Re: : Nuclear testing, the military and Humanty

Lief M. Hendrickson (hendrick@NOSC.MIL)
Wed, 19 Jul 1995 16:41:00 PDT

On July 19, 1995 Robert Levesque wrote a response to the giberish
posted by Chris Harris yesterday. In general, I go along with Robert.
However, he brings up the sentiment we are all supposed to have by the

> This exerpt is from Jacob Bronwski's (1908-1974): The Ascent of
>Man, pp. 234-235:

><< The first atomic bomb was dropped on Hiroshima in Japan on 6 August 1945
>at 8.15 in the mornig. I had not been long back from from Hiroshima when I
>heard someonesay,in Szilard's presence, that it was a tradgedy of
>sceintists that their discoveries were used for destruction. Szilard
>replied , as he more than anyone had the rghit to reply, that it was not
>the tragedy of sceintists: "it is the tradedy of mankind."

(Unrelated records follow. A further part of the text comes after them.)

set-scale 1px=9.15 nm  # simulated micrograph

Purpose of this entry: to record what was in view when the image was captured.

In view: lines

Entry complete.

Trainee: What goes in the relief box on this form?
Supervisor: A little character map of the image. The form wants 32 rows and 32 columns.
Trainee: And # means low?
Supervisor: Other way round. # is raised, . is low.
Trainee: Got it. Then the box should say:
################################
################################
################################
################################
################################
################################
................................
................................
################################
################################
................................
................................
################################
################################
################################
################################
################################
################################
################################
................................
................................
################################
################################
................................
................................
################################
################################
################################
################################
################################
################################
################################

I don't mean to pick on Robert L., but please note the tradegy would
have been much greater if the other side had developed the atomic bomb
first. It was bad enough with the V2 missiles which were so
destructive that, for a while, Churchill didn't even tell the English
people what was hitting them for fear of causing widespread panic.
Try and imagine what would have happened with more V2's and if they
had carried atomic bombs.

The real tradegy was the conditions preceeding the bomb- that
ultimately led to its use.

Robert L. goes on to ask us to "Remember the concentration camp and
crematorium at Auschwitz." The problem with this approach is there
seems to be too much energy denouncing conditions that have merely
become symbolic to many people today. We do so because we're supposed
to use words that conjure up images of evil and then take a stand
against them.

One person on this list was even elated when he found an artifact
of evil (an old Nazi book) that he was going to give to a museum
for the victims. Maybe this begets feelings of heroism- that by
this symbolic sign of sympathy he is somehow back in time
combating the evil forces while they were on their destructive

Well, it's easy to combat an evil force that had its main power
50 years ago. What about modern evil forces such as those in
Bosnia this very minute? Have we seen instances in other
societies where preoccupation with evil forces of the past causes
vulnerability to new evil under a slightly different hat?